Net Worth Calculator
Total assets, liabilities, allocation pie chart, and benchmark vs. US median
Last updated: November 2025 . Benchmark: Federal Reserve 2022 Survey of Consumer Finances
Assets
Liabilities
Asset Allocation
Benchmark vs. US Median (35-44)
Source: Federal Reserve 2022 Survey of Consumer Finances. The median is a more honest benchmark than the mean, the mean is heavily skewed by ultra-high-net-worth households. Mean US household net worth in 2022 was ~$1.06M; median was ~$192k across all households.
Summary
Understanding Net Worth
What Counts as an Asset
An asset is anything of value you own outright (or own equity in). Cash, savings, HYSA, money market, taxable brokerage, retirement accounts (vested 401(k) + IRA + Roth IRA), primary home market value, other real estate, vehicles at current Kelley Blue Book value, business equity, and significant collectibles. Use realistic resale values, not what you paid. A 5-year-old car loses roughly 60% of its sticker price.

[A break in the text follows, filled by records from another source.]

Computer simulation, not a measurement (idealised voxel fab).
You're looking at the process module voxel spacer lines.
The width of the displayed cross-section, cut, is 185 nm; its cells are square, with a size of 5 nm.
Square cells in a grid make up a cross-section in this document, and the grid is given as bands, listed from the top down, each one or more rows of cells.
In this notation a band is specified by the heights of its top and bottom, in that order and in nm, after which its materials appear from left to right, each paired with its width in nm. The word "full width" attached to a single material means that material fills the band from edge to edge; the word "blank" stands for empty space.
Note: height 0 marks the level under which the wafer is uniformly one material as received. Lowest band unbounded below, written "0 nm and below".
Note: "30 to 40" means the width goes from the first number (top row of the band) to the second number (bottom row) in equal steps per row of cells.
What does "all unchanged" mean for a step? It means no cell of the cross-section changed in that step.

What Counts as a Liability
Money you owe: mortgage principal balance, HELOC, auto loan balances, student loans (federal + private), credit card balances you carry month-to-month, personal loans, business loans you personally guarantee. Do NOT include monthly recurring bills (rent, utilities, subscriptions) or paid-off cards. Tax liabilities for a current tax year are technically a liability if unpaid by year end.
Liquid vs. Illiquid Net Worth
Liquid = convertible to cash in days without major loss (checking, savings, brokerage, T-bills, money market). Illiquid = home equity, retirement accounts under 59 1/2 (10% penalty), business equity, vehicles. Both count in net worth, but only liquid net worth pays bills today. Many advisors recommend tracking both; the gap between them is your retirement and equity exposure.
Why Median, Not Mean
The Fed publishes both mean and median household net worth. Mean is skewed by billionaires, US mean household net worth in 2022 was ~$1.06M, while median was only ~$192k. Median is a more honest benchmark of where a "typical" household stands. The age-band medians shown here are from the Fed 2022 Survey of Consumer Finances, the gold-standard US wealth dataset, published every three years.
Common Net Worth Targets
Two popular rules of thumb: (1) The Millionaire Next Door formula, expected net worth = age x pre-tax annual income / 10. So a 40-year-old earning $80k "should" have ~$320k. (2) Trinity Study FIRE target, 25x your annual spending (4% safe withdrawal rate). If you spend $60k/year, target $1.5M to retire indefinitely. Neither is gospel, but both give useful checkpoints.
Frequently Asked Questions
What is the difference between liquid and illiquid net worth?
Liquid = convertible to cash quickly without major loss (checking, savings, brokerage, T-bills, money market). Illiquid = home equity, retirement under 59 1/2, business equity, vehicles. Both are net worth, but only liquid pays bills today and survives emergencies.
Should I include home equity in net worth?
Yes, home equity (market value minus mortgage) is an asset and counts. But also track "investable net worth" separately, which excludes the primary home, to focus on assets that can fund retirement income. Both views are useful.
What about 401(k) vesting?
Only count vested employer contributions. With 3-year graded vesting and you in year 1, only 33% of employer money is actually yours. Your own contributions are always 100% vested immediately. Plan statements usually show vested vs. unvested separately.
How do I handle deferred compensation and RSUs?
Vested RSUs and owned shares count at current market value. Unvested RSUs are NOT yours yet, exclude them. Non-qualified deferred comp (NQDC) is subject to employer creditor risk; count at face value with that caveat. Stock options count at intrinsic value (price - strike) only if in the money.
Why does net worth matter more than income?
Income is what you earn; net worth is what you keep. A $300k earner spending $295k is one job loss from trouble. A $80k earner with $400k saved and a paid-off house is wealthier. Net worth, especially liquid net worth and the 25x-of-spending FIRE target, is the metric financial independence is built on.